Album Review: Laura Jane Grace – Stay Alive

 

 

Release Date: 01.10.20

Record Label: Big Scary Monster

For Fans Of: Against Me, Chuck Ragan, Tim Barry 

 

 

Like all of us, Laura Jane Grace’s year was completely derailed in March. Just as she was preparing to head into the studio with Against Me!, the globe went into lockdown leaving the band members spread across the US, unable to record their would-be 8th album.. Yet instead of allowing the material to go to waste, Grace decided to phone her local studio in Chicago, booking time to make a record with the legendary Steve Albini. Finally 2020 has thrown us a surprise that we can embrace with open arms. 

The true beauty of Stay Alive is in its simplicity. Being recorded almost entirely on an acoustic guitar and the occasional drum-machine, it feels so raw and urgent, and is made all the more powerful by some incredible songwriting. From the melancholic folk-blues fingerstyle of ‘Mountain Song’ to the pissed-off and scathing political attack of ‘The Hanging Tree’ and even the off-kilter groove of ‘Ice-Cream Song’ this record shows not only the craft, but also the range Grace possesses as an artist, even when armed with minimal equipment. Don’t be fooled into thinking this is merely a collection of demos though. These songs are fully formed and tracks like ‘SuperNatural Possession’ don’t sound too far away from what a full-band version might have become and it shows that there has been a deliberate choice and thought behind how each of these songs are presented. 
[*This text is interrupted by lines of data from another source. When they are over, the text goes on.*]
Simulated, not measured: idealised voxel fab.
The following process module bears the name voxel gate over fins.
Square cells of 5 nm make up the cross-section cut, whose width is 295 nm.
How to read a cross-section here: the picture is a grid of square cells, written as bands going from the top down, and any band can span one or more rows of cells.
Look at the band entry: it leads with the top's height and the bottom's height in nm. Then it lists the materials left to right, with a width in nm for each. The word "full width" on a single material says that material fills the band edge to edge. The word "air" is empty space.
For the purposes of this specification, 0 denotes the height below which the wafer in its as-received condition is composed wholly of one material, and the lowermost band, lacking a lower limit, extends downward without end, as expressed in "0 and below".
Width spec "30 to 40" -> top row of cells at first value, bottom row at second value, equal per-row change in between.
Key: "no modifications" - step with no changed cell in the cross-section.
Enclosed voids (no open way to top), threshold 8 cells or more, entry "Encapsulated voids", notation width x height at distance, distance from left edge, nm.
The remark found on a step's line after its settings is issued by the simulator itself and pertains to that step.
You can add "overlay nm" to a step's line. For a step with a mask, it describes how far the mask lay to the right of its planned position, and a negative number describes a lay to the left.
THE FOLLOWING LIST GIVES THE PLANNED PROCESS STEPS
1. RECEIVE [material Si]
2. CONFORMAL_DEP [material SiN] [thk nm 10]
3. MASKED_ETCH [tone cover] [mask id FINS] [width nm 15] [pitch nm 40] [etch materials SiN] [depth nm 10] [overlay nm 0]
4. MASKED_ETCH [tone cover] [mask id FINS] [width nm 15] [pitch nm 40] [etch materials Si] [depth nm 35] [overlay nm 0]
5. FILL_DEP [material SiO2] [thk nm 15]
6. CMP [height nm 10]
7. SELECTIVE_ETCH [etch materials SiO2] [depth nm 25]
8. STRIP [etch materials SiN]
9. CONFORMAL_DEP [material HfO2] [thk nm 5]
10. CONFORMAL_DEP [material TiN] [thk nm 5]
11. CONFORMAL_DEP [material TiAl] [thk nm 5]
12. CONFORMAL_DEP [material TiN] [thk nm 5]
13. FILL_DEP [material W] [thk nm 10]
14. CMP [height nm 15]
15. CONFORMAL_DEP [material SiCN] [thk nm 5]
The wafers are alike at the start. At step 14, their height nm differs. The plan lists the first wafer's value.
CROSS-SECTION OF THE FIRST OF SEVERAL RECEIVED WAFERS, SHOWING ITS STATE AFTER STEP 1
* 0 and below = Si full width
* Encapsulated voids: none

More than anything, the album sounds like an act of catharsis for Grace who is trying to make sense of the seemingly crumbling world around her. ‘Shelter In Place’ feels equal parts like a longing to be back on the road and a love letter to all the places she has visited, while ‘Swimming Pool Song’ seems to capture the lost and confused feeling everyone sometimes gets when we just aren’t too sure where we are going. Despite initially seeming quite downtrodden Grace quickly flips the track into something much more hopeful as she bellows “I don’t know the source of my faith but I know I will be full again”, setting the tone for the rest of the record; things might not be great right now, but keep going and we can get there. This feeling is best captured on the wonderfully titled ‘So Long, Auf Weidersehen, Fuck Off’ which is simple and yet so liberating by displaying a completely care-free attitude that is so reminiscent of The Ramones. Similarly ‘Calendar Song’ is a rejection of the idea of regret and shows Grace letting go of past mistakes and focusing on moving forward instead. 

The true exclamation point to all this comes with final track ‘Old Friend (Stay Alive)’. There are numerous times on the record where you can hear her voice crack and splutter with emotion but it’s this last song which somehow seems even more sincere as we see Laura Jane Grace making a promise to herself to do whatever she needs to just keep going and to stay alive. Obviously in the current situation, it’s a feeling that almost all of us will know all too well.. 

Being able to make a record with this much range on such short notice and with so few personnel is an achievement within itself. Yet what Stay Alive really shows is further evidence of what a fantastic songwriter Laura Jane Grace has become. As we have heard on recent records with both Against Me, and 2018s Bought to Rot, she might now be taking a more laid-back and often more subtle approach now, but none of the fire has been lost from those early albums. Instead it has been honed and channelled into something that at times can be even more powerful.